E-Authentication gateway draws interest outside of e-gov projects
While the E-Authentication project, considered a main cog in the e-government wheel, is having trouble getting funds from partner agencies, IT leaders outside of the 24 Quicksilver projects are clamoring to use the gateway. But those project leaders might have to wait because funding problems have pushed back the timetable for a full launch of the system.
Adrian Fish, deputy project manager for E-Authentication, yesterday said agency partners have been slow to pony up funding for the gateway because some agencies haven’t realized the benefits.
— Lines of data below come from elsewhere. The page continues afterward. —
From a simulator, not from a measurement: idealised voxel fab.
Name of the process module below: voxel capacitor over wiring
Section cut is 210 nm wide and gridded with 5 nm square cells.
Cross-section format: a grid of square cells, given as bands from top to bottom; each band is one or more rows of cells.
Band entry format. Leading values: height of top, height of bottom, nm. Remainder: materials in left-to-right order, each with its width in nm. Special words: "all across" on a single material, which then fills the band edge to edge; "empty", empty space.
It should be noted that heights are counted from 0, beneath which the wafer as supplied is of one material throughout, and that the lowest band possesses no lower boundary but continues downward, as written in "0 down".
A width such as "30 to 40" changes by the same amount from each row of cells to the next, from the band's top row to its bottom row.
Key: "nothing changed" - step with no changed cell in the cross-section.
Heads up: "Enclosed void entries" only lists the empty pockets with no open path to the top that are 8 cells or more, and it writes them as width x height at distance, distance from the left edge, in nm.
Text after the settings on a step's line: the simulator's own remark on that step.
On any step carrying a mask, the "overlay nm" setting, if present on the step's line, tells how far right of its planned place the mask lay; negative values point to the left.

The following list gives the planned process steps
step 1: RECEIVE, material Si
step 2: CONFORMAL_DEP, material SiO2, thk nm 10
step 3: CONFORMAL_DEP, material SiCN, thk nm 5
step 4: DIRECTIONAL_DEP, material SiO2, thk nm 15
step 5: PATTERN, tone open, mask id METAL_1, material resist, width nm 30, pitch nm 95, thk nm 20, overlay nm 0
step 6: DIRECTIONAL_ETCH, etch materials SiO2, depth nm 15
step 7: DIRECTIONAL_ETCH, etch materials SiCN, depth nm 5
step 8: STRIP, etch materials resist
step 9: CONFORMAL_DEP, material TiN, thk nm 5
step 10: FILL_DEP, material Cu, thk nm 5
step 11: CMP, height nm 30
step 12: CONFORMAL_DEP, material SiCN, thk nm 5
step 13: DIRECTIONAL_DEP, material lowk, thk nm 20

“We have been working with our partner agencies so they see the value of the gateway. But I think as they see applications come on and the money [the gateway] is saving them, the value is being demonstrated,” she said. “We are going back to drawing board to try to get more money from partner agencies.”
Agencies requested $8.1 million for E-Authentication in the fiscal 2004 budget the administration submitted to Capitol Hill last week. That is down from the $12.1 million agencies requested in 2003.
While some E-Authentication partners are reticent, other government project leaders have been keeping her phone busy with interest in the gateway, Fish said.
“Non E-Government projects see the value in the gateway,” said Fish, who spoke at E-Gov’s Web Enabled Conference in Washington. “If a credential should change, and you weren’t hooked to the gateway, you would have to modify your system. If you are on the gateway and there is a new credential and that credential provider is on the gateway, there is no retrofit. It is just, away you go.”
The prototype gateway will go live in March with the Agriculture Department’s National Finance Center and other projects, Fish said. But the funding delay will push the acquisition of the complete system into fiscal 2004.
“We will select a governmentwide contract to buy from, design, build and test and cut over to a production gateway,” she said. “Our milestone had been September and I don’t think we will make it right now.”
Fish said cost savings also are a factor in the interest the gateway is generating.
“It cost one agency $600,000 a year to maintain their user name and passwords for one project,” she said. “A lot of projects want to get out of that business. It is too expensive and takes too many resources away from mission-critical roles.”